Proving a Bunch of Statements Been doing practices problems so...
Consider the following statements: 
(a) Define what it means for a real number to be rational and for a real number to be irrational. 
Answer: I assume that this just want the definition of rational and irrational numbers so I won't go into detail what I put. 
(b) Prove that the sum and that the product of two rational numbers is rational. 
Answer: Let $\alpha,\beta\in\mathbb{Q}$ Let $\alpha=\frac{A}{B}$ and $\beta=\frac{C}{D}$ with $A,B,C,D\in\mathbb{Z}$  
Then $\alpha+\beta=\frac{A}{B}+\frac{C}{D}=\frac{AD+BC}{BD}\in{Q}$ 
Also, $\alpha\beta=(\frac{A}{B})(\frac{C}{D})=\frac{AC}{BD}\in\mathbb{Q}$
(c) Prove or disprove. If $x$ and $y$ are positive irrational numbers, then $xy$ is also an irrational number. 

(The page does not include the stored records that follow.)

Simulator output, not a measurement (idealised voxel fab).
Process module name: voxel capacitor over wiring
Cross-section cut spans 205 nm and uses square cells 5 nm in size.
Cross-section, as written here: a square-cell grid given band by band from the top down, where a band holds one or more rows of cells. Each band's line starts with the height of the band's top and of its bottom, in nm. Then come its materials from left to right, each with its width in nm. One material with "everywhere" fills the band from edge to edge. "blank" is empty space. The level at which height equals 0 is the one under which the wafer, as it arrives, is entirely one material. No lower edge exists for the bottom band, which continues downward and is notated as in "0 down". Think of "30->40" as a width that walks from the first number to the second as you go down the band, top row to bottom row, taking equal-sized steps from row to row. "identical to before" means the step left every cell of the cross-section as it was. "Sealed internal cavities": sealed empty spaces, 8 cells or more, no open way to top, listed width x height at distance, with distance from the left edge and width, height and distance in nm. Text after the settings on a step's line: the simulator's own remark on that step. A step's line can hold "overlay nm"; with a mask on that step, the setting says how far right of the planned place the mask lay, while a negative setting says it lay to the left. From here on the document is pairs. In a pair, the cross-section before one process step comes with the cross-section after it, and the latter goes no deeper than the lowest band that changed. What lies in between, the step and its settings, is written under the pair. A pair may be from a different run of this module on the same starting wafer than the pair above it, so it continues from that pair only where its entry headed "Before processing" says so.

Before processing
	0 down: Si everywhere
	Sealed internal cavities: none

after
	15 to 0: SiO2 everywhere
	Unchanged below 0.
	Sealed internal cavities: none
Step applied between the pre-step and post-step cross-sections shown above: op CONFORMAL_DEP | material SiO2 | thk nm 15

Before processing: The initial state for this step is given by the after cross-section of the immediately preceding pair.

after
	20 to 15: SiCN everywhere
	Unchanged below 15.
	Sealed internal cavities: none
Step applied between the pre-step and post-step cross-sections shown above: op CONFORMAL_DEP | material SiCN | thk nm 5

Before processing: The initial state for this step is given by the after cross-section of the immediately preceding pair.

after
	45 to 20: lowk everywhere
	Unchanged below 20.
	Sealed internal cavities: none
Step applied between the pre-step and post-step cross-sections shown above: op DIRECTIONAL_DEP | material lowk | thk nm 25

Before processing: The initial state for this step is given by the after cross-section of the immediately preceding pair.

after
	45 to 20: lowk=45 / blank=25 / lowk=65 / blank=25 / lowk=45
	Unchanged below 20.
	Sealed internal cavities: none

Let $x=\sqrt{m}$ and $y=\sqrt{n}$ with $m,n\in\mathbb{N}$ 
If $m=n$, then $\sqrt{m}\sqrt{n}=\sqrt{mn}=\sqrt{m^2}=\sqrt{n^2}=m=n$ 
This result is not irrational. 
However, if $m\neq{n}$, then $\sqrt{mn}$ would be considered irrational. 
Therefore, this statement is true conditionally.
(d) Prove or disprove that, if $x+y$ is irrational then $x$ and $y$ are irrational. 
Let $x=\sqrt{m}$ and $y=\sqrt{n}$ with $m,n\in\mathbb{N}$.
Assume $m=n$. Then $\sqrt{m}+\sqrt{n}=\sqrt{m}+\sqrt{m}=\sqrt{n}+\sqrt{n}=2\sqrt{m}=2\sqrt{n}$ 
and we know a rational $(2)$ times an irrational $(\sqrt{m}$ or $\sqrt{n})$ is irrational. Therefore, this proves this statement.
(e) Prove or disprove that, if $xy$ is irrational and $y$ is irrational then $x$ is rational.  
I have NO idea for this one. Help on this one would be awesome.
As for the others, are they okay? Or can I improve? Or do they need fixing? Thank you.
 A: Your proof of b) is correct.
To c), "is true conditionally" doesn't make any sense, since the problem doesn't have any conditions. The simple answer is "The statement is wrong", since $\sqrt{2}\cdot\sqrt{2} = 2$ is a counterexample.
Your proof of d) is horribly wrong and broken. In fact, it is so horribly wrong that I sorta doubt you did a) correctly. A correct proof would be a counterexample (for example $\sqrt{2}+1$ is irrational even though not both summands are irrational), since the statement is wrong.
e) Again, a simple counterexample suffices. Example: $\sqrt{2}\cdot\sqrt{3} = \sqrt{6}$ is an irrational product of two irrational numbers.
A: For (c), it is misleading to say

this statement is true conditionally.

You give a counterexample to the statement, so the statement is false as stated.
Your solution for (d) does not work. Not every irrational number can be written as $\sqrt{n}$ for $n\in\mathbb{N}$; you must prove (or disprove) that the statement holds for any choice of irrational $x,y$. In this case, the statement is false, as rational $+$ irrational $=$ irrational.
For (e), it is enough to prove or disprove that the product of irrational numbers may be irrational. You can find an example with radicals in this case.